Daily Newsletter

08 March 2024

Daily Newsletter

08 March 2024

HMS St Albans refit: 55 months, 4.5km of welding, 350 inserts, and 5,500 steel repairs

The refit of HMS St Albans required fewer inserts than its older predecessors at just over half the number of HMS Sutherland and one-third of HMS Iron Duke.

Richard Thomas March 07 2024

The Royal Navy Type 23 frigate HMS St Albans has returned to sea to complete sea trials after the conclusion of the vessel’s 55-month-long refit period at Babcock’s Devonport Royal Dockyard, during which it required some 350 structural inserts and 5,500 steel repairs.

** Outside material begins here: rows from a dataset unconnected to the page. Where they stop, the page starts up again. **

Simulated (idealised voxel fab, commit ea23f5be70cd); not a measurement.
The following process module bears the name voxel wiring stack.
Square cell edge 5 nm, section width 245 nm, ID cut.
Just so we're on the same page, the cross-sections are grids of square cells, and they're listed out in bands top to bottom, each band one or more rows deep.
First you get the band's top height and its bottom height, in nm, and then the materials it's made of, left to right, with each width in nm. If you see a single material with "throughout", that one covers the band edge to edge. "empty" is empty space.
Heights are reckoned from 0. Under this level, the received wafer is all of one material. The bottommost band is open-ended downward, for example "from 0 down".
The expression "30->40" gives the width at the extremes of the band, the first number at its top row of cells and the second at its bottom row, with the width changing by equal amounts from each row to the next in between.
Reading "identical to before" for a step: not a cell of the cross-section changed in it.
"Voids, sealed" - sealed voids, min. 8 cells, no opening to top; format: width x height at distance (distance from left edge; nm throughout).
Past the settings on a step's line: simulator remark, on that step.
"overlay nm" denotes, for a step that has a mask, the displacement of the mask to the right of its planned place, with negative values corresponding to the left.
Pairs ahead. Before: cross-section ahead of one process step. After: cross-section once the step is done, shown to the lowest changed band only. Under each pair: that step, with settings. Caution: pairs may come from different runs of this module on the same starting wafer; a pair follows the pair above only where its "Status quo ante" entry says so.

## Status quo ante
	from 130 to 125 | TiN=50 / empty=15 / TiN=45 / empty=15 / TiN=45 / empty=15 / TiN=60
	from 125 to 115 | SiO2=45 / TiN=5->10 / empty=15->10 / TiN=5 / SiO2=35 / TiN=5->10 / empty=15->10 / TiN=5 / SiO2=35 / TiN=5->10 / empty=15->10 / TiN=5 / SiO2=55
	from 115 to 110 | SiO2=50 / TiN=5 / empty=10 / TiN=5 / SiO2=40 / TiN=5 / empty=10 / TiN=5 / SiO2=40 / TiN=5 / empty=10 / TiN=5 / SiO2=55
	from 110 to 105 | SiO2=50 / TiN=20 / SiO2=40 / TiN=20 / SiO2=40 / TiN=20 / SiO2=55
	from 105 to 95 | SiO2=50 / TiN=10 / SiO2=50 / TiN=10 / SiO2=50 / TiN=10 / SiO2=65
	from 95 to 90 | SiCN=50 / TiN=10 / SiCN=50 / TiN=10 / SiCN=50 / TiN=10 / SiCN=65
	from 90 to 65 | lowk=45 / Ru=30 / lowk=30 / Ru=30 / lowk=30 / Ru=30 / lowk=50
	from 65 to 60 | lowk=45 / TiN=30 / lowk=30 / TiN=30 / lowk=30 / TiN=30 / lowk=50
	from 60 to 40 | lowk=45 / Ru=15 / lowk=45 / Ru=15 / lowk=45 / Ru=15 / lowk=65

According to a release from the UK Ministry of Defence’s (MoD) Defence Equipment and Support, the inserts and steel repairs required 4.5km of welding in order to ensure HMS St Albans met Lloyds Register certification and could be returned to operations.

The frigate is one of a number of Type 23 class undergoing service life extension (LIFEX), recertification, or upkeep work at Babcock’s frigate halls at Devonport. Structural inserts typically remove degraded or rusted sections of hull or the ship’s superstructure, ranging in size from a small hand-sized plate to large panels.

HMS St Albans is the second Type 23 frigate to complete the Power Generation and Machinery Control Upgrade (PGMU), which has seen the replacement of all four diesel engines and generators, both motor-generator sets as well as “substantial changes and improvements” to switchboards and cooling systems.

The Royal Navy's Type 23 frigates are undergoing refit, refurbishment, or recertification processes in order to keep them operational until the incoming Type 26 and Type 31 frigates come online. Credit: UK MoD/Crown copyright

The Royal Navy frigate has also received the Sea Ceptor air defence system, improved sonar (S2150) and navigation radar (R1084) systems as well as upgrades to other combat, compass, communications, and sensor systems. Most of these upgrades are already fitted to current, older, Type 23 frigates.

The DE&S release stated that HMS St Albans upgrade programme built on the experience developed during work carried out on is sister ship HMS Richmond, which would “drive a considerable improvement in performance and resilience” of the vessel.

HMS St Albans will now commence its sea trials and UK-based training before returning to the Royal Navy later in the Spring, DE&S stated. The newest of the Type 23 frigate having been commissioned into service in 2002, the vessel is planned to leave service in 2035.

Growing difficulty in maintaining the Type 23 frigates

It has previously been reported that the UK Type 23 frigate HMS Sutherland required around 600 structural inserts during the vessel’s extensive upkeep programme currently being carried out at Babcock’s Royal Naval Dockyard located inside HMNB Devonport.

Another Type 23 frigate, HMS Iron Duke, required more than 1,000 structural inserts during its own upkeep process.

During an early-February press tour of Babcock’s Royal Dockyard, a number of Type 23 frigates, including HMS St Albans, were seen at various stages of their refit process.

However, it has been previusly reported by Naval Technology that the overall length of time that a Type 23 frigate is spending in refit and refurbishment programmes is increasing, as the fleet ages and becomes more difficult to maintain. Each ship of the class was originally intended to have an 18-year service life before replacement, but this has been extended through a series of refits.

The cost and length of time it takes to refit and refurbish a Type 23 frigate is increasing as the class ages. Credit: UK MoD/Crown copyright

From 2011-2017 each of the then 13 Type 23 frigates underwent a LIFEX or refit period, with the duration of each programme ranging from 12 months up to 36 months. From 2018 onwards the figures increase, with the first three vessels to undergo earlier work returned to the shipyards for between 37-49 months.

The refit of HMS St Albans, at more than four-and-a-half years, is an outlier, and the longest time a Type 23 frigate has been in refurbishment.

In line with vessel class certification rules, the out-of-service date of warships can be extended for a maximum of six years following completion of each upkeep maintenance programme.

The cost to refit and maintain the ageing class is also a factor, with HMS Iron Duke’s 2023 refit costing more than £100m over a 52-month period. By comparison, in the financial year 2023-24, £100m was allocated for Type 23 refits.

Although the Type 23 frigates are being upgraded and sustained until their replacement Type 26 and Type 31 frigates come online, it is likely that more of the ageing warships could depart, with the fate of HMS Westminster, with the vessel widely reported in 2023 to be in poor material condition.